It didn’t take long after the two met to form Get In Her Ears. The pair was at a pub one night when they felt a calling to start their own platform dedicated specifically to the voices and sounds they wanted to hear more of in music.

“We understand what it feels like to fight for your space and your voice,” Walker says. “I think we were pushing against an immovable object and we were tired of pushing against that immovable object…and it was like ‘you know what, we should just do something ourselves.”

With a similar love for their communities in the industry and a similar eye for activism, the vision for the organisation and organising the ethics came effortlessly, they say.  

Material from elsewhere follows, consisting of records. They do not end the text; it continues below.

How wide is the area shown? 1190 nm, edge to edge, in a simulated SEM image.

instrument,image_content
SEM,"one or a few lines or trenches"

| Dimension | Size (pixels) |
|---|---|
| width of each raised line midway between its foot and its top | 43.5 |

“We have really aligned ethics and morals and beliefs in the music world that wasn’t specifically just about women,” Walker says. “We felt a wider gender issue to include transgender and gender non conforming people and non-binary people and also LGBTQIA+ people.”

The Get in Her Ears radio show was born shortly after, followed by live gig nights in pubs across London.

Shortly after, Crudgington, another fellow Gigslutz contributor and frequent listener of the GIHE radio show, joined the team and completed the trifecta.

The platform took off with an energetic start, with all sorts of sounds flowing through the radio stations and pub floors bumping to the beat of new artists. Soon after its start, its live nights became a popular hit for London’s DIY music scene, filling venues to max capacity, and its website filling with artist interviews and track reviews.

The platform not only exists online but through the airwaves and on the dance floor of pubs across London as well.  

The Get in Her Ears radio show, which catalyzed the multi-platform organisation, is produced entirely by the central team and is hosted on Soho Radio, an internet radio station, which Walker says gives them the freedom to expand their playlists and what they can talk about.

“It does allow us to have that wider platform and that wider voice and to talk about music and also what people turn to music for and what music means,” Walker says.

Without the censorship restrictions of the BBC and Ofcom, GIHE is able to introduce listeners to artists of all styles and genres that may not be allowed on typical radio. – “Music is so powerful and some of the stuff that we play on our show, it won’t ever be mainstream radio-friendly, but that’s where the power lies,” Crudgington adds.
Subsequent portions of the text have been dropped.